IT’S finally happening, and it’s happening much earlier than expected. But in politics nothing’s lost by getting things out of the way sooner rather than later.
IT’S finally happening, and it’s happening much earlier than expected.
But in politics nothing’s lost by getting things out of the way sooner rather than later.
The Barnett-led Liberals and Trenorden-led Nationals are currently formalising their sometimes co-operative association for the February 2005 election with an inter-party pact.
Not widely realised is that the pact idea originated from a forgotten event that surfaced during the State’s wasteful 1980s WA Inc era, when millions of taxpayers’ dollars were vaporised on pie-in-the-sky corporatist schemes that a group of Labor MPs and several disreputable local millionaires dreamed up.
Another, though less important, reason for the intended pact is that both leaders appreciate that they’re facing a left-of-centre Labor/Greens alliance that’s likely to be more difficult to topple in future elections.
Eventually WA will get something resembling one-vote-one-value electoral arrangements.
And when that happens it would be better for both conservative groups to have had a co-operative relationship rather than an antagonistic one, as existed throughout the 1980s WA Inc years and much of the preceding decade.
That’s why, just before the 1993 election, at which Labor was ousted, then Liberal and Nationals leaders, Richard Court and Hendy Cowan respectively, signed a secret Lib/Nat Pact Mark I.
That document set down how many ministers their respective parties could expect in light of the number of seats each won, rather than selecting ministers on merit.
Contrast this to the previous election – the 1989 contest – when the Liberals were led by Barry MacKinnon, who was challenging the Peter Dowding-led Labor.
During that campaign Mr MacKinnon’s Liberal frontbencher, Bill Hassell, publicly claimed Labor was in receipt of buckets of money from a top Perth millionaire.
Although the claim was denied vehemently at the time, most political observers now agree that what Mr Hassell had publicly alleged then was quite correct.
Moreover, the subsequent WA Inc Royal Commission confirmed the existence of intricate financial links between Perth’s ‘big end’ and the Labor Party.
But the Hassell accusation dramatically backfired on the Liberals, primarily because Mr Cowan intervened by publicly calling on Mr Hassell to put up or shut up, that is, to provide evidence of the alleged mountains of millionaires’ dollars that were headed Labor’s way.
Labor’s spin-doctors and allies were indignant.
Both groups went into high frenzy mode, claiming Mr Hassell had resorted to foul play by suggesting Labor was squirreling away a million or so dollars from Perth’s super rich.

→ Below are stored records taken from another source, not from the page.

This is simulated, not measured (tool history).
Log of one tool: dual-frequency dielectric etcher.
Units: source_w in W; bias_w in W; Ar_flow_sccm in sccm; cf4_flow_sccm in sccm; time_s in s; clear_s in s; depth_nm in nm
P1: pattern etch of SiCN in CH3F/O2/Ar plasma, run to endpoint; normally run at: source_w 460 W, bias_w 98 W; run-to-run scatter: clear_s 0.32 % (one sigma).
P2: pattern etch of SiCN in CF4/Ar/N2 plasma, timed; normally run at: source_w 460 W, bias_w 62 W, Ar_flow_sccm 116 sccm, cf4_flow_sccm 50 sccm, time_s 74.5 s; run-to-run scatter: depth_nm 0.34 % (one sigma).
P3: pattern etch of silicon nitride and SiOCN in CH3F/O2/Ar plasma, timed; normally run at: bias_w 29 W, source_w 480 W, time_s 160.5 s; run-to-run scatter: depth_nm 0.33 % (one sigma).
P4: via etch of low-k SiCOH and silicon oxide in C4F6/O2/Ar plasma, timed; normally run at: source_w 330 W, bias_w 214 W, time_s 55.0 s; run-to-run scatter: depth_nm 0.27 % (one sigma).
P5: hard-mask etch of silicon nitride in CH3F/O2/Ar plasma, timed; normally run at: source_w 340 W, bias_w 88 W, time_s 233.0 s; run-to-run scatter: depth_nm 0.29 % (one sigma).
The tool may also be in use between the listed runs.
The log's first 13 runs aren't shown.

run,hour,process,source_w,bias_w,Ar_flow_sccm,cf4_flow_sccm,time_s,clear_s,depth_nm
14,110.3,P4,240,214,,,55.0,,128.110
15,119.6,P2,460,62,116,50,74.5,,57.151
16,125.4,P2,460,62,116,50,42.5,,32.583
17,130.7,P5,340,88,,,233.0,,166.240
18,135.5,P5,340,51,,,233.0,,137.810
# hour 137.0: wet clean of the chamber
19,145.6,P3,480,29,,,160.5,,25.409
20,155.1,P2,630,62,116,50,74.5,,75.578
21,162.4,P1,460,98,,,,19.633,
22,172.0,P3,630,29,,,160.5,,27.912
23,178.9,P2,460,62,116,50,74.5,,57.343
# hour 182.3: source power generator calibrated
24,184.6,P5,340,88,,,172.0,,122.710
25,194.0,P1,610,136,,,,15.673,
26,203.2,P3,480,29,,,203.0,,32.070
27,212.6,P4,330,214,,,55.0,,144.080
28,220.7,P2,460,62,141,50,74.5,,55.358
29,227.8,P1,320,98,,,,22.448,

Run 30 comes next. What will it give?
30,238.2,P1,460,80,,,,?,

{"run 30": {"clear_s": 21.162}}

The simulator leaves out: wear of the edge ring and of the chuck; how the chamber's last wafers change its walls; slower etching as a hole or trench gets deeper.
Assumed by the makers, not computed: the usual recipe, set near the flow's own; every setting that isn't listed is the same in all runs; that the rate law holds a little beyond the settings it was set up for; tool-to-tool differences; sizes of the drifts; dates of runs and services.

Although Mr Hassell knew his information was correct – his source was impeccable – he wouldn’t name the informant because he’d been provided the information in confidence.
Notwithstanding that, he was slammed for having gone public.
The show of conservative disunity – and in the midst of a campaign – meant Mr Dowding just fell over the line come election time.
The Hassell-Cowan imbroglio and the media attacks it sparked prompted sufficient numbers of voters to conclude that, if the conservatives couldn’t be as one during an election, what could WA expect if they were governing?
Clearly the rift was enough to deny crucial votes to a handful of Liberal candidates in several key marginal seats.
Had Mr Hassell not spoken out, or had he disclosed his source, or, better still, shown a cheque butt or two, or, ever better, had Mr Cowan remained silent, thereby denying Labor a free kick during the campaign, that election’s outcome would almost certainly have been different.
Understandably, Mr MacKinnon was livid. To this day he believes the crucial event that denied him the premiership was Mr Hassell telling on Labor but being unable to publicly back it up when Mr Cowan reinforced Labor’s indignance at the allegation.
And it wasn’t too long before Mr MacKinnon found himself facing a successful challenge from the Liberals’ new rising star, Richard Court, a long-time associate of Mr Hassell.
The main conservative beneficiary of all this was, therefore, Mr Court.
And he, more than anyone, had good reason to learn from the 1989 Lib/Nat discordance.
Mr Court also recalled that his father, Sir Charles, while premier during the 1970s, had experienced a protracted conflict with the Nationals (then called the National Country Party), especially with their subsequent deputy leader, Matt Stephens, who later became Mr Cowan’s close pal.
Mr Stephens, a Court Government minister, and two other Nationals’ ministers had actually stormed out of cabinet.
Little wonder that, as the February 1993 election drew near, Mr Court promptly negotiated with Mr Cowan the Lib/Nat Pact Mark I on a ministerial carve-up and guidelines on policy pronouncements, so that neither publicly contradicted the other during the campaign.
Clearly, to fully appreciate the present Barnett-Trenorden moves to finalise Lib/Nat Pact Mark II it’s worthwhile recalling Mr Hassell’s 1989 election WA Inc revelation.
And better still it’s worth recalling Sir Charles Court’s bitter mid-1970s encounter with the Nationals that effectively lasted until the Lib/Nat Pact Mark I was signed.
Understandably, Messrs Barnett and Trenorden – like Richard Court and Hendy Cowan before them – don’t want the conservative side fumbling the ball as occurred in 1989.